The sense of increasing stability that accompanied early afternoon gains stuck it out right through the close to send MBS out the door a tick higher than yesterday at 101-03.  10yr Tsy notes couldn't even manage a similarly "huge" tick movement, ending unchanged by 5pm standards with a yield of 3.61. 

The bulk of the excitement today, other than the 8 ticks between highs and lows in 4.5's that seemed to enjoy some AM volatility, was in the premium coupons where 5.5's and 6.0's rallied to the tune of a quarter point on freshly available details on how Fannie will participate in the 120+ day delinquency buyouts. This had the mortgage world buzzing quite a bit more than treasuries today with plenty of the volume coming up-in-coupon and readjusting various inter-coupon positions.  But as far as production level MBS, again, only a tick separates us from yesterday.

If you caught the Afternoon Commentary, not much changed about the chart above, leaving us to wonder how tomorrow will compare.  Fortunately, there is data on the calendar, and despite numerous aspects of the "Trader's Paradise" in full effect, at least bonds have been doing a better job of taking directional cues from data when available. 
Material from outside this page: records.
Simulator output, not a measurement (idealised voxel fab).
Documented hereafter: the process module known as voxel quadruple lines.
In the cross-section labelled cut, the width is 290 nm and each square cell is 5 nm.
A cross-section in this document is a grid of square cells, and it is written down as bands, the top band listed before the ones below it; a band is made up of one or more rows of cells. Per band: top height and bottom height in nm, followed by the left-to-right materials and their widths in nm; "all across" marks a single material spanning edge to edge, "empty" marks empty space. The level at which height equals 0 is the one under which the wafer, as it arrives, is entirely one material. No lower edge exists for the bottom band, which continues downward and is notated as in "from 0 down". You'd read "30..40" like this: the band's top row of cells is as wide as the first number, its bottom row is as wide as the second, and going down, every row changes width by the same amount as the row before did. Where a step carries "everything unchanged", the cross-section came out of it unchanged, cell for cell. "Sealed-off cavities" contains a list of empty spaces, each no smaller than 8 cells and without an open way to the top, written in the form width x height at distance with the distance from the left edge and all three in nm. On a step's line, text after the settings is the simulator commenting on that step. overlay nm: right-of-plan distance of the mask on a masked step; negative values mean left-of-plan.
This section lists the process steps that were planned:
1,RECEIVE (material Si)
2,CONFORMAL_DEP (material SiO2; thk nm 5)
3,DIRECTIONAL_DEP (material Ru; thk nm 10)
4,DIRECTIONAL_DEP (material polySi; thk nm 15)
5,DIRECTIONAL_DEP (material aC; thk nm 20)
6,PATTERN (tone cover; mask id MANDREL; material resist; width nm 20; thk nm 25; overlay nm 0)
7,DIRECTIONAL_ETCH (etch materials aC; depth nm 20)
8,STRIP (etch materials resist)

Tomorrow's data has the potential to create some movement too.  3 years ago as I brutally slammed the ADP report month in and month out, I'd have laughed if you told me that I'd one day refer to it as even remotely significant, but here we are.  Increasingly (and largely at it's own "look at me guys!" request) the ADP employment numbers are being groomed as a good and timely proxy for NFP numbers.

So loathe as I am to admit it, any major variance always stands a chance to be seen as a suggestion for some sort of pre-NFP betting pool.  Normal bull/bear logic applies as far as which types of variances might do what.  Then 2 instances of Fed Speak at 9 and 915am, followed by ISM Non-manufactuing Index at 10am.   Lockhart rounds out the trifecta of fed-speak at 1pm, and for those who still won't be satiated with fed policy minutia, the Beige book hits at 2pm.

Bottom line, tomorrow is unlike today in the sense that we actually have some candidates to kick off the directionality.  But from there, unless part of the data (or a headline) is just ridiculously ridiculous, expect the framework of the range to have it's say before breaking down.